Scarnati Doesn’t Want Budget Hostages

As the key issues on this spring’s legislative agenda become clearer, the Senate’s top Republican says now is not the time to start linking them together.  “That’s Washington-style politics and we don’t need that,” Senate President Pro Tem Joe Scarnati (R-Jefferson) told reporters who huddled into his conference room at the state capitol. 

Joe Scarnati

Joe Scarnati

Scarnati does not want to see the liquor privatization issue tied to transportation funding.  “I think we’ve talked about it enough,” Scarnati said, discussing the urgency of improving the state’s transportation infrastructure.  “We have a study, we have a report; we have everybody feeling the necessity to get this done.  Delaying it and linking it just really doesn’t do any good for the commonwealth.” 
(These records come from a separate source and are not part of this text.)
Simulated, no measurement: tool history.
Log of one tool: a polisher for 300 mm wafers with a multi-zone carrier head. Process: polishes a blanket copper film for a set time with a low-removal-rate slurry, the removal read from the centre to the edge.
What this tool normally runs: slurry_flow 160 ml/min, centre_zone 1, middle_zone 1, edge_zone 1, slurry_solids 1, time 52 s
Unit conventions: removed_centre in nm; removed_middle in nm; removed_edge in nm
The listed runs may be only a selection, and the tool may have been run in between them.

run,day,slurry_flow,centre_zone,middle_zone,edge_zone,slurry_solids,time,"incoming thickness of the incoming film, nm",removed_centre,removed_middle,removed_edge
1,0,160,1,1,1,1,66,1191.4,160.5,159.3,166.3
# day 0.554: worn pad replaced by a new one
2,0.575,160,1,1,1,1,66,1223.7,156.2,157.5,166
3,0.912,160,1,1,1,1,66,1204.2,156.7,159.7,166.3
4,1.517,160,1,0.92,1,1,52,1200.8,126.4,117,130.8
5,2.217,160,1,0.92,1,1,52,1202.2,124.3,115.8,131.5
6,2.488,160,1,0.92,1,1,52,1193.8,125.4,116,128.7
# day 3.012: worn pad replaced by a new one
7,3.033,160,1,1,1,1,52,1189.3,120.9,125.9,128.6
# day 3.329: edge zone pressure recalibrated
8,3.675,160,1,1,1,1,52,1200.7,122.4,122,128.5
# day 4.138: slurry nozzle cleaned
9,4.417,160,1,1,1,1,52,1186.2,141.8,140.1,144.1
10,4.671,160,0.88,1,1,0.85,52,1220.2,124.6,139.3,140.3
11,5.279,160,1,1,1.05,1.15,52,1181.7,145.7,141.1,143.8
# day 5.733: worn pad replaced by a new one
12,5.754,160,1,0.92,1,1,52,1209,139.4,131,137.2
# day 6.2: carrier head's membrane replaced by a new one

His comments come as the Corbett administration has also been signaling that the pension reform issue will be tied to the state budget, specifically education funding.  “The issue of cutting public education is a very sensitive issue… and putting an either-or doesn’t make this budget a lot easier to get done.” 

Scarnati believes pensions should be addressed, and that the first step should be passing a bill that enrolls all newly-hired state workers in a 401(k)-style defined contribution retirement plan.  “That’s the tourniquet that stops the bleeding, and that’s a move that we need to make,” he says. 

But Scarnati does not know if the votes exist to reduce the future pension benefits of current state employees.  He’s anxious to see the options that Governor Tom Corbett is expected to lay out along with his budget plan, and believes there’s a willingness to work toward a solution to the public pensions’ $41-billion dollar unfunded liability.